About six months ago, a friend of mine released a new search engine called Duckduckgo. Duckduckgo was based on the much hyped (free) Yahoo BOSS search engine platform, it was well received and now serves hundreds of thousands of searches a day.
Yahoo recently announced BOSS was going to be a paid-for service – surprising a lot of developers. When you’ve built a popular (albeit non-profitable) service on a free platform, and that platform suddenly becomes rather expensive – that eats into your ramen budget.
So when various news agencies announced content delivery developer platforms, I was particularly interested in where they were headed.
There are various services – some free, some paid-for – that developers can use to extract content and valuable information from news agencies. My friend was developing a web application that took content from The Guardian, and automatically printed a bespoke newspaper each day about your favourite topics. He expressed displeasure about The Guardian restricting developers from doing this:
“You will not: Use Open Guardian Platform Content in any printed format”
We’re entering a new age of restrictions and jumping through hoops and loopholes to make awesome content platforms for users.
There are three top platforms for news content which I explore below. I’ll discuss what you can and can’t do technically.
In the future I’ll attempt to translate terms of services into understandable answers to questions like “Can I legally do X?”
NYTimes Developer Network
The primary NYTimes API is the Article Search API. It allows you to extract headlines, abstracts and multimedia from any news article published since 1981. You can’t, unlike The Guardian, extract full content – only leading paragraphs or extracts.
The TimesTags API is an internal-to-NYTimes taxonomy of tags and their relationships. You can easily find related tags to an article or tag.

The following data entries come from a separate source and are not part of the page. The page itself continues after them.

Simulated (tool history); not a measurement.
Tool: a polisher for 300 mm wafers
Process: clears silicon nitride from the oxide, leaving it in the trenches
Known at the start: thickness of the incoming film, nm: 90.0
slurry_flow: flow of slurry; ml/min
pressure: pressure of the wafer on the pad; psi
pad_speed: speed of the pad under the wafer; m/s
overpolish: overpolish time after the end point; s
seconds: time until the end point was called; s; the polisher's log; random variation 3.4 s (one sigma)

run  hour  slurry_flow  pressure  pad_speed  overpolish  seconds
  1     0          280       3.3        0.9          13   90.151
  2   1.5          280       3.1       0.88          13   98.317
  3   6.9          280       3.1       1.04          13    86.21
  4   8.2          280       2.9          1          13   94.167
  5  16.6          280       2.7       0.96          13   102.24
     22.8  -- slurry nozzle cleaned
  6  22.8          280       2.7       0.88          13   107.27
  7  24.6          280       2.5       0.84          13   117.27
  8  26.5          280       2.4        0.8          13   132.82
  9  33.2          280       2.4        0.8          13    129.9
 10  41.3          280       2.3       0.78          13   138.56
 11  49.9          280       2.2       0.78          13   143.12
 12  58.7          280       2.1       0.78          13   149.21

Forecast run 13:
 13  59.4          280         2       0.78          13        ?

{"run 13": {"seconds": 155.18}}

There is significant value in these taxonomies: if you wanted to aggregate any content that discussed the Boston Celtics but didn’t necessarily include the phrase “Boston Celtics” you’d need to use a tag taxonomy – and these are a real headache to compile from scratch.
The final, and most socially exciting API is the TimesPeople API. This allows you to lookup the tens of millions of daily users on the NYTimes.com website, and extract information as to what their activity is on the website. If they’ve recommended articles, if they’ve rated stories, and profile information such as age and location.
The Guardian Open Platform
When The Guardian says “Open” they really mean it. You can extract full articles, their author and category. The caveat, naturally, is that in the future you’ll have to join The Guardian advertising network, or pay for the content privilege. It turns out that journalists do have to eat. Outrageous.
The Guardian has also spent significant time creating beautiful tag taxonomies for their content. Running a query for listings of tags about “Obama” returns 4: Obama Administration, Barack Obama, Obama Inauguration and Michelle Obama. You can then extract the articles, and further filter them via additional tags or dates.
If you wanted all articles written by Charlie Brooker about ponies dated before April 2007 this would be simple, thanks to The Guardian.
An interesting caveat is that you must not store any content for longer than 24 hours. That isn’t as large an issue as it sounds if you consider how irrelevant news is after 24 hours, and that you can still pull the content a user requires it after it expires.
Further content you can syndicate includes polls, competitions and the rich interactive flash content The Guardian has on its site.
Daylife is the daddy of content developer platforms. A great example of what you can achieve via Daylife is the Zemanta-related content blogging utility: by utilizing the Daylife Image library, it can extract high quality, free-to-use images about what you’re writing about.
Daylife is heavily used by web agencies for media organizations to create sections of content – a one page overview of Barack Obama, referencing content from your news agency, from Wikipedia, Youtube, and related content from other news agencies.
The massive benefit of these content platforms over traditional “scraping” or RSS feeds is that the data is wrapped in information that’ll make it trivial to create a hierarchy of content, find related content and build up “value added content” that readers will demand if you’re trying to persuade them not to go to the original news provider website.
The massive downside is that you’re at the mercy of the news publishers and their developer frameworks. There is no such thing as a free lunch, especially if you’re syndicating content from a news publisher whose revenues have decreased more than 10% in the past year. You’re going to be expected to drive them traffic and subsidize their printing presses.
What are your favourite mashups of the content platforms you’ve seen so far?